A merger of equals is a situation in which two firms of roughly the same size choose to combine into a single business entity. This is different from mergers in which one company is identified as the acquiring entity and the other as the acquired business operation. When this merger of equals takes place, both companies effectively cease to exist, all their assets are rolled into the new combined corporation, and shareholders form both businesses receive new securities in exchange for surrendering their older shares.
In some instances, a merger of equals is referred to as a pure merger. This is because one business is not being absorbed into the operation of a different company. With other types of merger and acquisition situations, one of the two businesses involves ceases to exist, since all its assets are now the property of the acquiring company. Unlike a merger of equals, the shareholders of the acquired company surrender their shares and are granted shares issued by the acquiring business, rather than shares for a completely new business enterprise.

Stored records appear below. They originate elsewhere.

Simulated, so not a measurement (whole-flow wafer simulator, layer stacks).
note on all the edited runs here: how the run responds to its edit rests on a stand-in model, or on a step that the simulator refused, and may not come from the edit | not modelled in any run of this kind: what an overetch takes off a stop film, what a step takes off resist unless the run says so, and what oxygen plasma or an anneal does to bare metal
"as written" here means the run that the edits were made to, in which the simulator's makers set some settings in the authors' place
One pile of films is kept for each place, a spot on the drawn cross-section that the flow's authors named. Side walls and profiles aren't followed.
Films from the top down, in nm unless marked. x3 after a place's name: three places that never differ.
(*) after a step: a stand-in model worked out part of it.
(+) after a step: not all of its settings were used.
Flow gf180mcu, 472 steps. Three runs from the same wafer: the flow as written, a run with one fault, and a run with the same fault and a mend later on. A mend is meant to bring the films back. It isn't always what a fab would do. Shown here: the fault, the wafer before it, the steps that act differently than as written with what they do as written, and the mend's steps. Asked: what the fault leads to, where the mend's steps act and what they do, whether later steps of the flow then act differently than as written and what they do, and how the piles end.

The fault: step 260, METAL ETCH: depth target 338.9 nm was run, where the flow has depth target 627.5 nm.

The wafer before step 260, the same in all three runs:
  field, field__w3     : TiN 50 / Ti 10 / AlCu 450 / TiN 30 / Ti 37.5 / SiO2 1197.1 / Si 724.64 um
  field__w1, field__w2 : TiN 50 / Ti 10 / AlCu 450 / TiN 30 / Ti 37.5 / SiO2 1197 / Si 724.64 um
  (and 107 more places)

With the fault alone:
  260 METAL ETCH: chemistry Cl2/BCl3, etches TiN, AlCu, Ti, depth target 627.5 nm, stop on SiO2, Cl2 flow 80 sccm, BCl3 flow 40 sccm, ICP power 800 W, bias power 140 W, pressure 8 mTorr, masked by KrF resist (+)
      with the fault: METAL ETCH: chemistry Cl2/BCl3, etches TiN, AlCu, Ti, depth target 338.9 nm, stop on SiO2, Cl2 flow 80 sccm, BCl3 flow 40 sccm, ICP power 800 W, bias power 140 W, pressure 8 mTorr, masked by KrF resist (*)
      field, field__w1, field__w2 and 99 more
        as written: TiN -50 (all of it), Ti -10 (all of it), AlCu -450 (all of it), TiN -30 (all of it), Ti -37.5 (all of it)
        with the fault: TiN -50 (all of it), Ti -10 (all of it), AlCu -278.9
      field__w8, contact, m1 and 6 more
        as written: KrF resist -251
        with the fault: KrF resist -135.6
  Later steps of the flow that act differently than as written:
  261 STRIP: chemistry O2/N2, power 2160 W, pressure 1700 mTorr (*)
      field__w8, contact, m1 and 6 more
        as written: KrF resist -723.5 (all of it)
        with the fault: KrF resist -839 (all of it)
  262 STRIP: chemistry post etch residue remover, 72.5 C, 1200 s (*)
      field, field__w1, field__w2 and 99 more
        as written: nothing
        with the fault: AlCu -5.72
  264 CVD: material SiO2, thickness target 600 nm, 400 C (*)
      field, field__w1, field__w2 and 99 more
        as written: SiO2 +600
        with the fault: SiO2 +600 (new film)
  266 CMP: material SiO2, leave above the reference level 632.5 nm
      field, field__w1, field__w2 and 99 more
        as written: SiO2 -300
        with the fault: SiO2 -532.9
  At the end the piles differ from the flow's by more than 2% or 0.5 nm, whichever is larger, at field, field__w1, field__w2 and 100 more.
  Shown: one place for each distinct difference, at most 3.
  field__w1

With this type of merger, the two businesses agree to the merger and take steps to systematically achieve the goal of a combined company. This is different from a hostile takeover, in which one business gains control over another company without the consent of the acquired company. It is also somewhat different from a friendly takeover, where a business is open to being acquired by another company, with the understanding that the acquisition means that the acquired company will no longer exist in the same form.
It is not unusual for two companies that conduct a merger of equals to establish a new company name that includes at least some references to the names of the two companies that are coming together as one. For example, if A Company merges with B Company, the new business entity may go with a name like AB Corporation. This approach is often utilized when both companies enjoyed a positive reputation among consumers and in the investment community.
Rather than taking on a name that consumers and investors would not immediately associate with those stellar reputations, the newly combined company goes with a name that keeps those reputations intact. Doing so often has the effect of enhancing those previous reputations and generates a great deal of excitement in the business community. The idea behind carefully drawing on elements of the two previous names is to maintain the goodwill enjoyed by each business before the merger of equals took place. At the same time, the right name sends the clear message that the newly combined company offers all the benefits that were available before, as well as some new ones that were not possible before the completion of the merger.